Any interest in a LED/Battery analyzer device?

I am building a device for analyzing batteries, LEDs, drivers, flashlights. As planned it would have:

2 × 30 amp hall effect current sensors (< 2 milliohm burden resistance)

2 x type K thermocouples (good to 1000 degrees C!)

Battery and LED voltage monitoring (up to say 50 volts)

LVC cutoff FET for the battery

Light sensor input (digital and analog sensors supported, 50K-100K lux, integrating sphere supported)

RS232 link to computer / monitoring, graphing, logging software

It should be able to measure/calculate just about anything you would want to know about your batteries, drivers, LEDs, flashlights, etc

Projected cost would be in the $100 range.
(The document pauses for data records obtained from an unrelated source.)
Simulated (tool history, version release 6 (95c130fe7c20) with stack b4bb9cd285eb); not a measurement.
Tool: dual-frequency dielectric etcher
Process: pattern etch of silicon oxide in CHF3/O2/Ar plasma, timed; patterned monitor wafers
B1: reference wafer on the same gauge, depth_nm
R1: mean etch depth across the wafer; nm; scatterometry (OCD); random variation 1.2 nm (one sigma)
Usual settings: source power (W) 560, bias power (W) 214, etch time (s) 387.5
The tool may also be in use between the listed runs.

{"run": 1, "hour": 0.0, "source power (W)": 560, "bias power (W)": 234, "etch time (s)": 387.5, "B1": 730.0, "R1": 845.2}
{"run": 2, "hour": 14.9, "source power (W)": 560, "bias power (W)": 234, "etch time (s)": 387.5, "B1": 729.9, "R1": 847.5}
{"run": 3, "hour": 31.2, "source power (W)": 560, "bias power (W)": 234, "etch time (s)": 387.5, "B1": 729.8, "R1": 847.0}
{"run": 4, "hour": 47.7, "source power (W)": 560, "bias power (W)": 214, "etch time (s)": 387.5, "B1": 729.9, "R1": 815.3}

Now, how many people out there will actually buy one? Serious people only, please… tire kickers, cheapskate weenies, skid row bums, etc need not answer.

What about the software package?

$100 is reasonable. I mean, I just ordered a CBA IV

Would come with it… open source.

Many computers don’t have RS232 anymore, how about usb?

Use a converter dongle…

I’m most definitely a cheapskate but I am interested at a cost close to $100.

Agreed. Throw down a CP2102 or FT232 and it’s usable on every desktop, laptop, netbook and tablet.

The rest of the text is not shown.